Marriage vs. Porn: Battle for the Soul of our Culture

marriage vs porn

“…[a]t a moment in history in which the family is the object of numerous forces that seek to destroy it, or in some way to deform it, and aware that the well-being of society and her good are intimately tied to the good of the family, the Church perceives in a more urgent and compelling way her mission of proclaiming to all people the plan of God for marriage and the family, insuring their full vitality and human and Christian development, and thus, contributing to the renewal of society and the people of God.”

― Pope St. John Paul II, Familiaris consortio, no. 3

Long before Christ ever came to earth and preached the Gospel, human beings understood that forming a life-long relationship with another person and starting a family was one of the most important, meaningful, and desirable things any person could do.

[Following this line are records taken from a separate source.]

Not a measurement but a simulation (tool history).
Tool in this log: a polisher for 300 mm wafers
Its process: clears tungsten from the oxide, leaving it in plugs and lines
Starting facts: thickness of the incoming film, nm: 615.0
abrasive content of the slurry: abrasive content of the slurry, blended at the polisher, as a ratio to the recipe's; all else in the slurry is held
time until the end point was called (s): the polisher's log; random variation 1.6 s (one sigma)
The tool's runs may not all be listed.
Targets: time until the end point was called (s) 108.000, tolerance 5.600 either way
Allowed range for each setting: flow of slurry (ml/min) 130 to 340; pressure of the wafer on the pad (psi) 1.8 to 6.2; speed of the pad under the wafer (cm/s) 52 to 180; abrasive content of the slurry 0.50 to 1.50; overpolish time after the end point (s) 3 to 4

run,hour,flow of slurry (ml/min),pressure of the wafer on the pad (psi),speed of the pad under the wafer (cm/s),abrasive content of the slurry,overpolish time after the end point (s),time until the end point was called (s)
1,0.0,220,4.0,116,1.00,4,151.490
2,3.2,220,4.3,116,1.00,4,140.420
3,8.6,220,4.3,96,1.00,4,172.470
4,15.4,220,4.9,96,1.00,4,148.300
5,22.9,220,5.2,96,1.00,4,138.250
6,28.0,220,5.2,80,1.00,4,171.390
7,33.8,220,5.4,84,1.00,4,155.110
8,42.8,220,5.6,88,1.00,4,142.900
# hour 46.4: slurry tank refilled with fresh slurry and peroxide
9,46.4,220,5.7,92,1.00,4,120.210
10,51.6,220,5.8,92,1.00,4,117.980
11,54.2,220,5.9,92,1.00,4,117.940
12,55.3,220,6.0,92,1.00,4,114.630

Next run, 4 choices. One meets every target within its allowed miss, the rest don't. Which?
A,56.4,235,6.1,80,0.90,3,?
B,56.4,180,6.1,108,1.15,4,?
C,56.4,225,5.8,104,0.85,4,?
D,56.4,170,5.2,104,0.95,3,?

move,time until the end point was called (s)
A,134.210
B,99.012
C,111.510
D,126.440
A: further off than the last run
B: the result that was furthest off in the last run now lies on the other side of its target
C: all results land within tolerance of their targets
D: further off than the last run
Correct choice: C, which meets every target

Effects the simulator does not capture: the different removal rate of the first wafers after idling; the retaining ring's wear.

Although the degree to which various societies protected marriage varied, even many of the most decadent societies, such as Rome, understood that the family unit composed of a mother, father, and children, was an essential part of a functioning civilization, and must be privileged.

When Christ came, however, he elevated the institution of marriage to an even higher plane, instituting it as a sacrament. In the writings of St. Paul, the union of a man and a woman in marriage became a symbol for something as lofty as the relationship between Christ and His Church.

Adult and children hands holding paper family cutout

And yet, despite the innumerable unquestionable goods that come from marriage, both for the individual and for society, we find ourselves right now in the midst of a crisis of marriage. As a recent study by Pew Research found, extraordinarily few young Americans are bothering ever to get married.

According to the study, in 2021 a full 25% of Americans who had reached the age of 40 had never been married. This marks a significant increase from just ten years earlier, when just 20% of 40-year-olds had never married.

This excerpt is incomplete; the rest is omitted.